Welcome to today’s political Rorschach test, in which your political leanings can be determined by whether you answer Russia or Norway. Both come up in this part of Donald Trump’s interview with ABC’s George Stephanopoulos, who asked whether Trump would accept dirt on his political opponent(s) from foreign sources. “I think I’d take it,” Trump said, and offered Norway as an example of a source he wouldn’t turn down. “We’re talking about Russia,” Stephanopoulos answered:
EXCLUSIVE: Pres. Trump tells @GStephanopoulos he wouldn't necessarily alert the FBI if approached by foreign figures with information on his 2020 opponent: "It’s not an interference. They have information. I think I’d take it." https://t.co/IAEuspsYHq pic.twitter.com/nKEdBwVdNf
— Good Morning America (@GMA) June 13, 2019
President Donald Trump may not alert the FBI if foreign governments offered damaging information against his 2020 rivals during the upcoming presidential race, he said, despite the deluge of investigations stemming from his campaign’s interactions with Russians during the 2016 campaign.

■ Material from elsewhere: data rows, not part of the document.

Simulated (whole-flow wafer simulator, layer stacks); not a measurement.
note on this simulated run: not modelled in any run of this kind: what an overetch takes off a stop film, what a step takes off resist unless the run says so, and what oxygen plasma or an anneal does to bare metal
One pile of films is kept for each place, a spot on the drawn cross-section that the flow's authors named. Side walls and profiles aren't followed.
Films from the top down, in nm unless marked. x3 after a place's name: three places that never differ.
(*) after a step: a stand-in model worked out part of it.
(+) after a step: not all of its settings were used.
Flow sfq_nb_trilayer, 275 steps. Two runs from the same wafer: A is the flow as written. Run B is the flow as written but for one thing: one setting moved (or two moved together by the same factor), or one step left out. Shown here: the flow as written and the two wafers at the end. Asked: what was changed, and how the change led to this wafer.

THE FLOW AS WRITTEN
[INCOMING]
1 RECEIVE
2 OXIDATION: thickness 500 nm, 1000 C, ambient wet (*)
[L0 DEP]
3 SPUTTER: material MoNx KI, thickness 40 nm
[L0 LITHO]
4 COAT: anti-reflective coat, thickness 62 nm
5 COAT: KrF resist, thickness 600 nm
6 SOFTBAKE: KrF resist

Asked by ABC News Chief Anchor George Stephanopoulos in the Oval Office on Wednesday whether his campaign would accept such information from foreigners — such as China or Russia — or hand it over the FBI, Trump said, “I think maybe you do both.”
“I think you might want to listen, there isn’t anything wrong with listening,” Trump continued. “If somebody called from a country, Norway, [and said] ‘we have information on your opponent’ — oh, I think I’d want to hear it.”
What about calling the FBI, Stephanopoulos asked. What about it, Trump replied:
“The FBI director said that is what should happen,” Stephanopoulos replied, referring to comments FBI Director Christopher Wray made during congressional testimony last month, when he told lawmakers “the FBI would want to know about” any foreign election meddling. …
“The FBI director is wrong, because frankly it doesn’t happen like that in life,” Trump said. “Now maybe it will start happening, maybe today you’d think differently.”
So what’s the correct answer? Ukraine, and for a couple of reasons. First, most people either never knew or have forgotten that Hillary Clinton and the DNC were reaching out to Ukraine for dirt on Trump during the 2016 campaign, only in a much more circumspect fashion, a point which Stephanopoulos fails to mention here. Let’s not forget too that the Steele dossier was also an attempt to use foreign sources for dirt on an opponent; Steele used his own Russian sources to get what now looks like a disinformation folio, manipulated to rattle the election in its own way.
Second, Trump has to consider Joe Biden his most likely opponent in next year’s election, and Biden’s connection to Ukraine politics has already come up in this cycle. Trump is likely hopeful that there’s more where that came from, even if Rudy Giuliani doesn’t collect it in person. With House Democrats trying to dig through his bank records and tax returns, he doesn’t want to take anything off the table.
Still, this is a remarkably tone-deaf argument, especially after the last two-plus years. Team Trump tried to use foreign sources for dirt on Hillary and botched it, creating a disastrous blowback from which Trump is still trying to recover. The Trump Tower debacle alone should have been enough of a learning experience to swear off of that kind of strategy ever again, especially with the same team forming for the next election. The smart answer here would have been, “I don’t need anyone’s help to beat Joe Biden except from good ol’ red-blooded American voters.” How difficult is that to say, even if you don’t necessarily mean it?